Photon Quantum Field proportional to Electromagnetic Field?

Question

Does it make sense to say that the quantum field of a photon is exactly proportional to the photon's electromagnetic field?

\begin{align} \bar{\Psi} = \dfrac{\bar{E}+i\bar{B}}{\sqrt{\int (E^2+B^2)dV}} \end{align}

Answer 1

The quantized electromagnetic field gives rise to (all) photons. There is only one (quantum) field for all photons. So asking about the quantum field of "a photon" or a "photon's electromagnetic field" doesn't seem to make sense: The photon is a quanta of the field.

Answer 2

Quote from Willis Lamb, Nobel Prize in Physics, 1955.

there is no such thing as a photon.

http://www-3.unipv.it/fis/tamq/Anti-photon.pdf

I guess, what you meant was a Fock state. An eigenstate of the free electromagnetic field, here the first excited one associated to a well defined energy (states which then does not evolve in time) that amounts to a light quantum as said above by DrEntropy.

Answer 3

As an experimentalist I trust analysis by theoretical physicists and this is what I will use and quote selectively in my answer here:

When talking photons, we are talking quantum mechanics and elementary particles with their dual nature, sometimes manifesting classical particles sometimes probability waves, as as displayed by two slit experiment in this answer. The dots are the particle identification of the photon, the built up interference pattern the probability wave in space for the manifestation of a photon.

the probabilities predicted from quantum mechanics should be interpreted exactly in the same way as probabilities predicted from classical statistical physics. The only difference is that quantum mechanics implies that the "exact truth" about the system doesn't exist even in principle. However, in practice, you don't care about it because you can't know the coordinate and positions of many gas molecules in a bottle, anyway.

 .........

For a wave from a light bulb where there are different frequencies and statistically :

Imagine that they do differ and you want to calculate the average value of the electric field E⃗ at some point in space, away from the light bulb. The electric field may be rewritten as some combination of creation and annihilation operators for photons in all conceivable states, with various coefficients. And by symmetry, or because the many photons contribute randomly, you get zero. So even though we are surely imagining – and we may measure – nonzero values of the electric field away from the light bulb at some moments and locations, the statistical expectation is zero and the fluctuations of the electric field are due to the randomness of the emission processes.
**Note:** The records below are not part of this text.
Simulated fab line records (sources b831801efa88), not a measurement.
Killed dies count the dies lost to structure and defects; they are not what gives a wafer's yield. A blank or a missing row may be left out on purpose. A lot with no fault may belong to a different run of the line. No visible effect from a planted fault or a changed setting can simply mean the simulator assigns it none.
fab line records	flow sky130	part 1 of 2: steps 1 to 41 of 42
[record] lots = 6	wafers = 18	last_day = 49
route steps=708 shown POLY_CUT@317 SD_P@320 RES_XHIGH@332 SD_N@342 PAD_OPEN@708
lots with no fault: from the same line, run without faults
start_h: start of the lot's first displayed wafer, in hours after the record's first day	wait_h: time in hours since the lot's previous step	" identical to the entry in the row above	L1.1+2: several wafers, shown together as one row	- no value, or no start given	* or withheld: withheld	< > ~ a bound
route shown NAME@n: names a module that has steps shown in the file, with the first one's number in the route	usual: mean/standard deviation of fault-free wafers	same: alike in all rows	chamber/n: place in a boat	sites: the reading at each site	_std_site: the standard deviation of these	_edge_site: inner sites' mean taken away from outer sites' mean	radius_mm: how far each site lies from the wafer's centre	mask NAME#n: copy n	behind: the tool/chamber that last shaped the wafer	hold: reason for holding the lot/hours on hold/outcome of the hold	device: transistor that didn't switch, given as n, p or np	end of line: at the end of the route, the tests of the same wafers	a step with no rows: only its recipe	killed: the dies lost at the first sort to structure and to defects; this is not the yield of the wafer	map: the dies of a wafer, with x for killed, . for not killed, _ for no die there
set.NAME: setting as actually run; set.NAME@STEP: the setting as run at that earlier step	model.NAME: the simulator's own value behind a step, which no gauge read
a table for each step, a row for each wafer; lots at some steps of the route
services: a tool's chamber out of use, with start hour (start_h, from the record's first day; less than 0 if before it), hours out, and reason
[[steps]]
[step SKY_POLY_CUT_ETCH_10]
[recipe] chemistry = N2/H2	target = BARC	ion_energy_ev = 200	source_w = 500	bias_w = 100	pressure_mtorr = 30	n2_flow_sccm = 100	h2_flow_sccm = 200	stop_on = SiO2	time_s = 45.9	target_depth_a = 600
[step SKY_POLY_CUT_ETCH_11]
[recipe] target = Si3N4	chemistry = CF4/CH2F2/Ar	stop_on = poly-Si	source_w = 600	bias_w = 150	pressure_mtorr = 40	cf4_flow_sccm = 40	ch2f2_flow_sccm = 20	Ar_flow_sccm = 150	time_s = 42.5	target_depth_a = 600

For a coherent source, like a laser, where a single frequency with a width is produced coherently then the classical potential and the wave function of the photons are directly related:

I don't want to scare you by the indices but the wave function of a single photon mathematically looks like the (complexified) classical electromagnetic potential A⃗ (x,y,z), with some extra subtleties.

I think this answers that the formula you propose is wrong. It is the electromagnetic potential that enters the wave function.

If you are interested really you should read carefully the blog entry and then search further reading.